But Mayor Norma Sepulveda told residents the city’s proposing limiting in-takes to Harlingen residents while officials are planning to set protocols to take care of those pets, giving them “a better opportunity to survive.”
Amid strong opposition, city commissioners earlier this week voted to grant the Harlingen Humane Society a 120-day extension on its current contract while officials revise the proposed contract’s language.
On Thursday, Luis Quintanilla, the humane society’s executive director, argued the city’s proposed contract would lead the agency to euthanize more dogs and cats.

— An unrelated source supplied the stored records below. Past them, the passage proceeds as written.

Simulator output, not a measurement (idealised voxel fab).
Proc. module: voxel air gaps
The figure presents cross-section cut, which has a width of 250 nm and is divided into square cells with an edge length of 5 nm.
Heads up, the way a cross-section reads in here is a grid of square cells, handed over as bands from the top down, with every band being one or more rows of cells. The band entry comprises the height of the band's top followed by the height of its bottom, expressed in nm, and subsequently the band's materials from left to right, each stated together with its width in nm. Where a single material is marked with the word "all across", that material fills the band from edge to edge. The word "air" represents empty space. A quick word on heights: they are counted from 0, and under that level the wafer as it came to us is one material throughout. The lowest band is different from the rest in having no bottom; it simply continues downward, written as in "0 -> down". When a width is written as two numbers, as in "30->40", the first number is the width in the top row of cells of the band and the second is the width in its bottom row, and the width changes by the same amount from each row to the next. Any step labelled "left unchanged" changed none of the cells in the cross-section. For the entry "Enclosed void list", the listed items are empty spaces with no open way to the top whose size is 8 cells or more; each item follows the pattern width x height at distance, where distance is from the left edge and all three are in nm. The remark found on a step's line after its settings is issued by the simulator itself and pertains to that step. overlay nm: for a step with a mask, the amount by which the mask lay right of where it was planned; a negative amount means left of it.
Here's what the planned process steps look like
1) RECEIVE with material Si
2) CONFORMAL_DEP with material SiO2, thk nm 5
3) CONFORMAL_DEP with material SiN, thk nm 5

“The proposal absolutely makes our work impossible,” he said in an interview. “The proposal would necessitate mass killing of cats and dogs almost immediately. Our bottom line is saving animals.”
The proposed contract would also fail to compensate the agency for taking on more animals at its shelter, Quintanilla said.
“They’re asking their contracting partner to perform a significantly larger amount of work with no additional consideration,” he said.
Quintanilla also said the proposed contract would require the agency to take on the old shelter’s maintenance and repairs.
“Now the humane society will be responsible for maintenance and repairs to a city-owned building,” he said, adding, “the building has been allowed to fall into disrepair.”
During the meeting’s public comment period, residents and animal rights advocates called on commissioners to revise the proposed contract.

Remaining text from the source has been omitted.